# No More Rain Forecast



## rjmoses (Apr 4, 2010)

Last rain I had here was Aug. 8th. 10 day forecast is 0-10% chance.

You guys out east want to ship us about a 1"?

Ralph


----------



## haybaler101 (Nov 30, 2008)

Squeaked out 2.3" saturday nite, first here since Aug 1st. Nothing else in the forecast for next 2 weeks. At least I have moisture to seed my alfalfa now.


----------



## Tim/South (Dec 12, 2011)

rjmoses said:


> Last rain I had here was Aug. 8th. 10 day forecast is 0-10% chance.
> 
> You guys out east want to ship us about a 1"?
> 
> Ralph


Would be more than happy to send any amount needed.

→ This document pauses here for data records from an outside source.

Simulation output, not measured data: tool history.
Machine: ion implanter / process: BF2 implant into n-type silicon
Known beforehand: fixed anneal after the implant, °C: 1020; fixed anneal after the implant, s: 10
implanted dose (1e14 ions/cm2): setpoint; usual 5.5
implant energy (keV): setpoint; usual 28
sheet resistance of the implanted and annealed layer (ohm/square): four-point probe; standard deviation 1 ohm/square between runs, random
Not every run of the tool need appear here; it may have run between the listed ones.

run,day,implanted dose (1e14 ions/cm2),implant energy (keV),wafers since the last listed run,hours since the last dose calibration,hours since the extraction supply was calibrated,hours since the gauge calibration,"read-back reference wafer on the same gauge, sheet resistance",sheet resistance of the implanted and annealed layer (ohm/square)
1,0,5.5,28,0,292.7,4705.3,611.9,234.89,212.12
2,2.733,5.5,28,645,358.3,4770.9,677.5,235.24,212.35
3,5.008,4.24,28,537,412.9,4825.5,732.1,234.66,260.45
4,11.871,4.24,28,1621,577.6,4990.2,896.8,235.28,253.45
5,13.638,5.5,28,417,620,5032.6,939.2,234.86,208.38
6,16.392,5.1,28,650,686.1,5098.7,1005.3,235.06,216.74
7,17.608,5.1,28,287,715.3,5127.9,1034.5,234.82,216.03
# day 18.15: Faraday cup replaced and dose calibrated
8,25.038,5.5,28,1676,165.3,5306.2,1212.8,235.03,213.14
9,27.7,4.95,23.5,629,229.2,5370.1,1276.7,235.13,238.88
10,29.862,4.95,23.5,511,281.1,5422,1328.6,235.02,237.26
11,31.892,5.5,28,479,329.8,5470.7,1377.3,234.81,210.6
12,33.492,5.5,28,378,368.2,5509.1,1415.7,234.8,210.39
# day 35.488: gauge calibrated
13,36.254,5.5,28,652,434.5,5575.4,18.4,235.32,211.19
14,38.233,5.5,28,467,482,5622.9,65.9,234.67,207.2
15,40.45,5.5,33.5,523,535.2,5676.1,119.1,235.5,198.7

This has been a very challenging summer to make hay. The times we had a 4 day window there were still % of rain and the ground was saturated.

Wish I could send a long easy soaking rain.


----------



## somedevildawg (Jun 20, 2011)

Tim/South said:


> Would be more than happy to send any amount needed.
> This has been a very challenging summer to make hay. The times we had a 4 day window there were still % of rain and the ground was saturated.
> Wish I could send a long easy soaking rain.


Ditto.....


----------



## FarmerCline (Oct 12, 2011)

Tim/South said:


> Would be more than happy to send any amount needed.
> This has been a very challenging summer to make hay. The times we had a 4 day window there were still % of rain and the ground was saturated.
> Wish I could send a long easy soaking rain.


 Same here.


----------



## brandenburgcattle42 (Sep 6, 2012)

I have planted orchard grass and rye and alfalfa and nothing germinated and very worried no rain since july 10th. Pastures burnt up aflfalfa production done. feeding hay soon. Glad we had that bumper grass hay crop.


----------



## endrow (Dec 15, 2011)

haybaler101 said:


> Squeaked out 2.3" saturday nite, first here since Aug 1st. Nothing else in the forecast for next 2 weeks. At least I have moisture to seed my alfalfa now.


How much longer can you safely seed in your area


----------



## haybaler101 (Nov 30, 2008)

September 15th is my cutoff date. Planting sand tomorrow, and clay on Thursday or Friday.


----------



## mlappin (Jun 25, 2009)

haybaler101 said:


> Squeaked out 2.3" saturday nite, first here since Aug 1st. Nothing else in the forecast for next 2 weeks. At least I have moisture to seed my alfalfa now.





haybaler101 said:


> September 15th is my cutoff date. Planting sand tomorrow, and clay on Thursday or Friday.


Was going to seed a few sections of an existing field, no rain last week or over the weekend led to putting it off till spring as no point planting in the dust as out cutoff up here in the arctic part of Indiana is the end of August.

Would much rather just tear that field clear out, but it goes with another 170 acres of row crop ground, the owner wants a hay field next to her yard so no corn fodder ends up in the grass. She's going to sell it to us on land contract this fall when the current lease expires so we are keeping her happy happy happy.


----------



## hillside hay (Feb 4, 2013)

Shoot, just one inch? I could part with about 8 all in the last 10 days. Just when the clay ground just getting dry enough get on and work too. Oh well, thems the breaks. Sorry to hear about the unfortunate timing of dry weather out there. How do current weather patterns fit with your historical cycles? We are pretty much spot on with our twenty year cycle. Looks like one more really wet year then really dry for one then fairly moderate for 2-3.


----------



## Grateful11 (Apr 5, 2009)

We're having the largest window of dry weather that we've had since I believe May. Some are saying 9 days some are saying 10 days of dry weather.


----------



## Tim/South (Dec 12, 2011)

Grateful11 said:


> We're having the largest window of dry weather that we've had since I believe May. Some are saying 9 days some are saying 10 days of dry weather.


We just had our first big window. Rolled 72 in one place, 138 at another.

It was the first time all year we had a chance to cut more than a few acres with out rain. Wonderful feeling.

Normally we are dusty and praying for rain or a slight disturbance in the gulf to provide some relief.

Our "relief" started last Fall and never let up until 2 weeks ago.

Hope you get caught up.


----------



## Grateful11 (Apr 5, 2009)

My son is tending about 28 acres right now. He about let it get too dry on top. Humidity is very low here right now, 53% and 79 degrees, feels great but I've been hit hard with allergies.


----------